Creating ironclad business contracts protects a company entering into a working agreement with a person or another business. Contracts make company operations predictable. They limit liability and legal exposure.
Generally, contracts must outline the responsibilities of each party to one another. In addition to talking about rent amounts, worker benefits or expectations for service providers, business leaders may want to add other terms that enhance contractual protections.

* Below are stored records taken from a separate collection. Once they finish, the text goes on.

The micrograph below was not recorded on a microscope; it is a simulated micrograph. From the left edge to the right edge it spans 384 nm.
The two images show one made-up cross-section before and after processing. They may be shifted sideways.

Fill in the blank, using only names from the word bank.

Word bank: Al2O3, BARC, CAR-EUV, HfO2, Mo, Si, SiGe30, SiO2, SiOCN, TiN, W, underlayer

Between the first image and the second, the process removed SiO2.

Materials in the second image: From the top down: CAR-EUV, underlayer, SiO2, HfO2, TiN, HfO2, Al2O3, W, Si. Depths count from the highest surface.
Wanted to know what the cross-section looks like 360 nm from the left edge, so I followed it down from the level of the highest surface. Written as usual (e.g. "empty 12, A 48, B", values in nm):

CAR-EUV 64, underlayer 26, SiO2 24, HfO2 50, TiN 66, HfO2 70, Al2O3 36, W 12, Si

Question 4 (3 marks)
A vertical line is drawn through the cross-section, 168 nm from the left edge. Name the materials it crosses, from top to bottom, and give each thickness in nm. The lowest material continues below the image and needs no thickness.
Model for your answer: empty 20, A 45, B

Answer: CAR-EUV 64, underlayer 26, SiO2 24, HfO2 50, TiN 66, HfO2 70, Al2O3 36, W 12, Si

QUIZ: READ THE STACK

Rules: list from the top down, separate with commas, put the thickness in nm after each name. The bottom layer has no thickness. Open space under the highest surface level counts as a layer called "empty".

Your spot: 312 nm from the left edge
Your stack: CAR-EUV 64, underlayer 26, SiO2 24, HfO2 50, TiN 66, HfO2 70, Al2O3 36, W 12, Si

There are numerous details that businesses can integrate into contracts to make them more effective. The three inclusions briefly explained below can be very valuable for those trying to establish effective business contracts.
Severability clauses
Frequently, business contracts include a number of different clauses that impose different obligations on both parties. A violation of any of those terms could raise questions about the validity of the agreement in the future. Severability clauses help ensure that the contract remains valid and enforceable even after minor breaches.
Restrictive covenants
Agreements with new employees, executives or vendors may need to include noncompete agreements or nondisclosure agreements to protect the company’s competitive advantages. Restrictive covenants can help protect a company against misconduct that could harm its competitiveness on the open market.
Penalty clauses
Many businesses include penalty clauses that impose a fine for late payments. There may also be penalty clauses attached to restrictive covenants if one party discloses private information online, for example. Penalty clauses help deter misconduct and make it easier to hold the other party accountable if they violate the agreement.
Including the right terms in business contracts can set companies up for success. Strong contracts limit opportunities for conflict and help companies protect their most valuable resources.